Many Sonora residents have criticized Sonora Union High School District’s decision to use funds from Measure J, the $23 million bond measure passed in November 2012, for a new aquatics center.

Critics say the district misled the public, downplaying omitting mention of a pool when Measure J was put on the ballot.

Union Democrat reporter Brenna Swift sat down with Sonora High Superintendent Mike McCoy this week to discuss the proposed pool project. This is the transcript, edited for brevity.

Q:    How did the district decide to use Measure J money for a new pool? 

We had a series of stakeholder meetings going back at least a year and a half to a year before the bond.

The district pursued a Proposition 84 grant from the state in cooperation with the county. During that grant-writing process, we found that there was strong student, staff and community interest in repairing or building a new pool.

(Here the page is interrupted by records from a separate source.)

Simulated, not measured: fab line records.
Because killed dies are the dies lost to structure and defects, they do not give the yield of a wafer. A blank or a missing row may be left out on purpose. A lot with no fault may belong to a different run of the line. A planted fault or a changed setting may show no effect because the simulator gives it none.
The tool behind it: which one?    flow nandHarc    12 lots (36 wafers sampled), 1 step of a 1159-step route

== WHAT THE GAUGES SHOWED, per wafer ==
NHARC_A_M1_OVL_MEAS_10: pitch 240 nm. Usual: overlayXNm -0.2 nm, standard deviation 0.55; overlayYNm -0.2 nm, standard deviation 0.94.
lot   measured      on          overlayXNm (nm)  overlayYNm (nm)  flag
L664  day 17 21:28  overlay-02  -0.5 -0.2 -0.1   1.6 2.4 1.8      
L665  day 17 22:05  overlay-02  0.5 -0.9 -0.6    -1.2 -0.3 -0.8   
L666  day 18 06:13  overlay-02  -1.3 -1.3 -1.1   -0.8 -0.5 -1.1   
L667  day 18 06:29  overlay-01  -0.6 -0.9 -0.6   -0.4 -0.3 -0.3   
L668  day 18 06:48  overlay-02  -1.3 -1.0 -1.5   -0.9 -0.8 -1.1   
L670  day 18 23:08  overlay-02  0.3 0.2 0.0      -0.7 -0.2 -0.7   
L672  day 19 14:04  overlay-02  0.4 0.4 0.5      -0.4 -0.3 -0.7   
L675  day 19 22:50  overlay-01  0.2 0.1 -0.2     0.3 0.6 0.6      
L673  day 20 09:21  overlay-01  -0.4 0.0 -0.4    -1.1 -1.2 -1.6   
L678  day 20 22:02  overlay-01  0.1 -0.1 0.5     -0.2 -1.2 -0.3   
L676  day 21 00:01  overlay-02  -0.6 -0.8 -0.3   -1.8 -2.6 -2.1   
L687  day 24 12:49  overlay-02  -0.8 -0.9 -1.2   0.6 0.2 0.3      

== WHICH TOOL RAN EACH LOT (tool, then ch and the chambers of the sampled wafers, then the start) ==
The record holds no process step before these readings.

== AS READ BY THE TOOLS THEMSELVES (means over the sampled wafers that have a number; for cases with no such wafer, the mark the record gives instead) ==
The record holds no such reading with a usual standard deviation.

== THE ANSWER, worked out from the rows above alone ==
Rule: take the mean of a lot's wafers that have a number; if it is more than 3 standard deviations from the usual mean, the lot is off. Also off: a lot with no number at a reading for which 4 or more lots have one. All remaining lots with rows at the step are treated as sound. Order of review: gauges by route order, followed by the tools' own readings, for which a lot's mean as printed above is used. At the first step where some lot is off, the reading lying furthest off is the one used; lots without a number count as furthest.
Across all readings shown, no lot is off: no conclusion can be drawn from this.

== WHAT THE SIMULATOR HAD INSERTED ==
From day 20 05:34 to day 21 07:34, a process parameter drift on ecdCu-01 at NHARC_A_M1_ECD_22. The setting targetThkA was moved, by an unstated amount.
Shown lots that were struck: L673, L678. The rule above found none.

When that grant process was unsuccessful, we moved forward for a general obligation bond. And as preparation for the bond, we identified a number of different targets for bond funding. 

Bond funding should be used for large brick and mortar projects that are beyond the scope of general fund dollars. This would mean, in many districts, construction of new facilities or complete modernization of existing buildings and facilities. 

We met with a number of different groups including our most important constituency, our students. In the meetings with community members, students, staff members and parents, the need for a new, modern aquatics center came up over and over again. 

Q: What are the other projects being done with bond money? 

The district has prioritized the five final projects that were selected by the board based on community comment. Our priority number one is the Humanities Building. 

The Humanities Building was built in the late 1970s and has 15 classrooms. It has significant problems with its heating and air system and is not energy efficient. There were also significant concerns with ADA (Americans with Disabilities Act) access. This is probably the largest of the five projects that Measure J will support. 

The board has also identified the Sonora High School cafeteria as needing significant modernization. The facility was built in 1960, and its kitchen is inadequate. The restrooms need remodeling, and the dining room is outdated and needs flooring, wall, and structural repairs. 

The other three projects that are large-scale and large-scope projects would be a new swimming pool and a modernization of the Centennial Building, which has 15 classrooms. It also has most of the computer labs on the Sonora High School campus. 

And finally, the district and board would like to complete the work in Dunlavy Field that was started by the Sonora High School Foundation. 

Q: Did anyone mention the possibility of an entirely new pool before the bond was passed? 

No, because the new pool concept came from our architect. It was our architect’s recommendation after the passage of the bond. 

Our new architecture firm came in, they surveyed all our facilities in the district, they looked at the five projects we’d identified. They were the ones that made the recommendation for a new pool based on space and cost estimates. 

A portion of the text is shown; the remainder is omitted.